Ascent of Glacier Peak on 2015-08-09
|Others in Party:||Sean Casserly|
|Date:||Sunday, August 9, 2015|
|Ascent Type:||Successful Summit Attained|
| Elevation:||10520 ft / 3206 m|
Ascent Trip ReportBroke camp at 3:45 AM, leaving from the first campsite one reaches after dropping over the ridge from White Pass.
Despite some good beta on the route out of the White Chuck basin, we had some minor route finding issues in the dark. We thought we had circled the base of the glacier when we really we had started up a rock island that is passed on both sides by fingers of the glacier. We backtracked without adding too much time. The photo I’ve attached might help others.

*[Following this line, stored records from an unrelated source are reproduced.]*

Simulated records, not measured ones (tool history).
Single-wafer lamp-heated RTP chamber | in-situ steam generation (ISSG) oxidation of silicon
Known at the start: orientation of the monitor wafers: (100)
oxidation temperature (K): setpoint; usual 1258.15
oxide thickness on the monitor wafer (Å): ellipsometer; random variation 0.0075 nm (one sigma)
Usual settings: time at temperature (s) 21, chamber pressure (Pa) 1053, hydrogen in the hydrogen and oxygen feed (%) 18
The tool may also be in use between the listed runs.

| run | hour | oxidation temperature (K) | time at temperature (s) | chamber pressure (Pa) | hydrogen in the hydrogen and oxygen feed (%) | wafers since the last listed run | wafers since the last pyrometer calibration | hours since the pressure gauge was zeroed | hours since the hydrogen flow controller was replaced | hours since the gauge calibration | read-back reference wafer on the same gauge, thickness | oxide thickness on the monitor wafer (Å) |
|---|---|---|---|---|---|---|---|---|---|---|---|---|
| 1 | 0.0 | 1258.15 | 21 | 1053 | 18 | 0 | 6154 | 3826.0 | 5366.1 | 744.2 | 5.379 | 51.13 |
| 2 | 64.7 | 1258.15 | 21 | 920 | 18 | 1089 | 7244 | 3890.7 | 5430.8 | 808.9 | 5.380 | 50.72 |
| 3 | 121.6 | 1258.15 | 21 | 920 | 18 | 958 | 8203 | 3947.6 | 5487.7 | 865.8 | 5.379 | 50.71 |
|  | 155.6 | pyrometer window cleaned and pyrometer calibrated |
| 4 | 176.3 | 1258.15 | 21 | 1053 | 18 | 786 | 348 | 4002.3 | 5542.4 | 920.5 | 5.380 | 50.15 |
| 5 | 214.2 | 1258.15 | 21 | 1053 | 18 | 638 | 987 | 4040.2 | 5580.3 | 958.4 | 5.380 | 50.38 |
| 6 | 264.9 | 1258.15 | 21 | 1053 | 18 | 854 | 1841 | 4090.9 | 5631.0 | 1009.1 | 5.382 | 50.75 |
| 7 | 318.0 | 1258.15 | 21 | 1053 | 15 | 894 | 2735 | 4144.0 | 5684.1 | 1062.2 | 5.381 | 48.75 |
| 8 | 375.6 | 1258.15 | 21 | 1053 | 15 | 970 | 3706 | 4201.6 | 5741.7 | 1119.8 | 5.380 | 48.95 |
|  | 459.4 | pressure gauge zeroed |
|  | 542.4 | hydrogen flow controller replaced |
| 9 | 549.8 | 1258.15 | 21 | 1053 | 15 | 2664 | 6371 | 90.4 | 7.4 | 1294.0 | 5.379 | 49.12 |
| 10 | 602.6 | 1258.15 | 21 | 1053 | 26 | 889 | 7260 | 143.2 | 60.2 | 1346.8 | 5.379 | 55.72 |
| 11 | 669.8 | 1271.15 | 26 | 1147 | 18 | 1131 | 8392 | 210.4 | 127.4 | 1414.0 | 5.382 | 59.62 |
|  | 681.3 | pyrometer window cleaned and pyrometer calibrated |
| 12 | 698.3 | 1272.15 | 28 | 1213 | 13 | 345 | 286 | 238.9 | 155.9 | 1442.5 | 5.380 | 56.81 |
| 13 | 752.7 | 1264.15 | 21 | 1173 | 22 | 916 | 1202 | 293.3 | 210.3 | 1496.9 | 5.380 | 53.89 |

The route out of the basin spits you out with the option of either crossing a permanent snowfield (glacier) or dropping some elevation and crossing the basin that separates you from Glacier Gap. With firm dawn ice, we decided to put on crampons and cross the snow, rather than lose the elevation.
After reaching the Gap, we started up the south ridge, hopping onto the snow for easy walking at the earliest opportunity. Many groups in the previous days had not roped up, but with a fairly inexperienced group of six we decided to go ahead and practice our roped travel (two teams). We crossed the Gerdine Glacier w/o incident, skirting a large area of rock fall. Some small crevasses were clearly visible. The ice was quite bunched up at the junction of the Gerdine and the Cool, but was not a major obstacle. It was smooth sailing up the Cool from there. We left our ropes on the ice and hiked the steep, but well-trailed scree to the summit (no hands necessary), reaching the top around 11:30 AM.
We started back around 12:30, tagging Disappointment Peak on the way down. There was significant ongoing rock fall from Disappointment down onto the Gerdine on our way back, so we skirted even further down-glacier than on the way up. We got back to camp around 5:30. Most of us immediately ate dinner and went to bed, while poor Jared had to hike all the way back to the TH (25+ mile day) in order to be at work the next morning. What a trooper.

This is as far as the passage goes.